Tuesday, February 14, 2023

Sony, Microsoft to clash at European Commission's Activision Blizzard merger hearing on Tuesday, February 21: PaRR found out about hearing date

The Policy and Regulatory Report (PaRR) has just informed me that "[t]he European Commission (EC) will hold an oral hearing next week as part of its market investigation into Microsoft’s [NASDAQ:MSFT] acquisition of Activision Blizzard [NASDAQ:ATVI]" and refers to confirmation by "a spokesperson for Microsoft." The exact date is Tuesday, February 21. The venue will be one of the Commission buildings in Brussels. A courtroom-style clash between Microsoft and Sony is virtually certain to happen on that occasion.
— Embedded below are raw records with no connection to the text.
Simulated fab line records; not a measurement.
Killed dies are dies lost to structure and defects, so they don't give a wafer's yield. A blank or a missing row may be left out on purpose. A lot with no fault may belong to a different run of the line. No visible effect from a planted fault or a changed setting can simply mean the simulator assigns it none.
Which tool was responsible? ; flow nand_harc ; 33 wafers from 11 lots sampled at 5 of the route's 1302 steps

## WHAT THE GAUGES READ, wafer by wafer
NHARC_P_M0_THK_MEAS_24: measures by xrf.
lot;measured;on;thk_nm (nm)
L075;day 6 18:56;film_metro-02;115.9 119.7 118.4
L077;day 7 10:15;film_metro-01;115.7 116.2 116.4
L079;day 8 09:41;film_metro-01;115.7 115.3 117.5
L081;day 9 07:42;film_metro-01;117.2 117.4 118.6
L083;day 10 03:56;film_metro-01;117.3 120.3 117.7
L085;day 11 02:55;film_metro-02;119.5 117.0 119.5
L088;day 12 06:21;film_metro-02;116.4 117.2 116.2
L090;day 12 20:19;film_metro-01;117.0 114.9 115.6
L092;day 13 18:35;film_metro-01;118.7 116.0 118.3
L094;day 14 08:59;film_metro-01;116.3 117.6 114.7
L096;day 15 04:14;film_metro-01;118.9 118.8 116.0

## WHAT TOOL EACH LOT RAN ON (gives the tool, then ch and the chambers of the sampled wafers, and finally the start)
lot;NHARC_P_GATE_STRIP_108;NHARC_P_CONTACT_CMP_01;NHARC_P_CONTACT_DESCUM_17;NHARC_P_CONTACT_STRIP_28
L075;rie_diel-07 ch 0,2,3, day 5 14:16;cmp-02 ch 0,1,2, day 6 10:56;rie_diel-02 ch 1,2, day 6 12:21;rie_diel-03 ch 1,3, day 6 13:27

It became known two weeks ago that the European Commission's Directorate-General for Competition (DG COMP) had sent Microsoft a Statement of Objections (SO) over its proposed acquisition of Activision Blizzard King.

An SO is a preliminary antitrust ruling. Reporters often refer to an SO as an "antitrust warning" that can come down in different categories of competition cases. For instance, about two years ago the EC issued an SO against Apple's abuse of App Store market power against Spotify and other music streaming services, but an actual decision has yet to be made in that unilateral conduct case.

In the Microsoft-ABK merger case, there is a clear deadline: April 11, 2023. After an SO, a party gets access to the case file and can--as Microsoft apparently did--request a merger hearing in Brussels. This means Microsoft will be able to read--and respond to--Sony's submissions to the EU Commission. Sony could request that some or all of its submissions be kept confidential, but the Commission could not rely on confidential facts in its decision (and any potential appeal of such a decision to the Court of Justice of the EU).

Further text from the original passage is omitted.